Austen on the Hill
I’m sure I speak for many American Janeites when I boldly assert that Congress would be a better place if more of its members read Jane Austen.
Feuding Republicans and Democrats could benefit from the examples of peacemaking Austen gives us. Hey, if Edward Ferrars could reconcile with his horrible mother and Elizabeth Bennet Darcy could play hostess to Lady Catherine de Bourgh, finding common ground on gun control and abortion rights should be a piece of cake. And taking Austen as a model of polite discourse could only elevate the conversation on the Hill.
Thus I read with interest the New York Times’ recent interview with Mark Takano, a high-school-English-teacher-turned-California-Congressman who is the first openly gay person of color to serve in Congress. (He likes the term “Gaysian.”)

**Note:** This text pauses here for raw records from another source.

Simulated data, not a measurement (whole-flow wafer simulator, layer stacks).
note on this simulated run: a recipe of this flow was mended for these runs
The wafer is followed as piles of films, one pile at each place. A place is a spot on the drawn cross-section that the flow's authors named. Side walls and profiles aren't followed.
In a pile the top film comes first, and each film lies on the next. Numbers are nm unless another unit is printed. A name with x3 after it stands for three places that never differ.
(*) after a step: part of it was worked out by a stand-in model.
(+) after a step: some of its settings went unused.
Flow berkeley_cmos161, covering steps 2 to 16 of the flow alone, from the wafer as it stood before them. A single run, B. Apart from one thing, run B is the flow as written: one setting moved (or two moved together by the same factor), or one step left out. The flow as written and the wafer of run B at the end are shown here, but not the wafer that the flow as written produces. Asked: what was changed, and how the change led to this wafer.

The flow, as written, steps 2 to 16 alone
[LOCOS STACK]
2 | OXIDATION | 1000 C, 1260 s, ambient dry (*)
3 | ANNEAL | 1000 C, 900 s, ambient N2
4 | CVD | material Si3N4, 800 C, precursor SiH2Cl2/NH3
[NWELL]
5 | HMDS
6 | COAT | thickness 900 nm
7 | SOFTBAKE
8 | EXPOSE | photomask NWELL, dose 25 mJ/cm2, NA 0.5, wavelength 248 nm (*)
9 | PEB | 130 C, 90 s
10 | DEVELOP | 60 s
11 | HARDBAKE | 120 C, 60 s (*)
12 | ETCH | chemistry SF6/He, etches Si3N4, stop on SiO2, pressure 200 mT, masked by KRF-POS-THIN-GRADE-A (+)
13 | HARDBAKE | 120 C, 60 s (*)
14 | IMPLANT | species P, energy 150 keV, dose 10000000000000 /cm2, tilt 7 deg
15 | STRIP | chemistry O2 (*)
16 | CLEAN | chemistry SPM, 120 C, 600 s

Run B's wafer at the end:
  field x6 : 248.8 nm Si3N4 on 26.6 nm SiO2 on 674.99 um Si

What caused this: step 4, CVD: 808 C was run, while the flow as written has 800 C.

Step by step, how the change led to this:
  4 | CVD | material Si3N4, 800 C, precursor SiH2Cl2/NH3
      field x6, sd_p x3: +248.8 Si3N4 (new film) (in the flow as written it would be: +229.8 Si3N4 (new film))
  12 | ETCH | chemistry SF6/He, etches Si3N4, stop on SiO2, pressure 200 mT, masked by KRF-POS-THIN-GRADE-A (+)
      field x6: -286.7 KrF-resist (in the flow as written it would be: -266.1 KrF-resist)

Asked what work of literature has stayed with him, Takano, a Democrat, cited Pride and Prejudice. His five favorite Austen characters, listed in descending order, are Elizabeth Bennet, Charlotte Lucas, Elinor Dashwood, Mr. Bennet and Mr. Darcy. “I always wondered if Charlotte was a lesbian,” he said.
I’m not a member of the Charlotte-was-gay club – she strikes me as hard-headed and practical, not consumed by forbidden passion – but Takano is by no means the only P&P reader to draw this conclusion. (One of the others, Ann Herendeen, wrote an entire fanfic, Pride/Prejudice, on the theme of same-sex love in P&P). Still, I’m so happy to find out that at least one of our elected representatives is literate that I won’t quibble over details.
(Not so the author of this extremely funny critique of Takano’s P&P-heavy catalog of favorite characters, which ran in the conservative Washington Free Beacon.)
Takano’s take on Austen is a further reminder that her books hold lessons even for times and people she probably couldn’t have imagined. “Gay marriage was sort of what piqued my interest in Jane Austen. I look at so many young gays, and I think: You know what? Just because you can doesn’t mean you should,” Takano told the Times. “Before you rush into anything, read Jane Austen. A good man is really hard to find, you know?”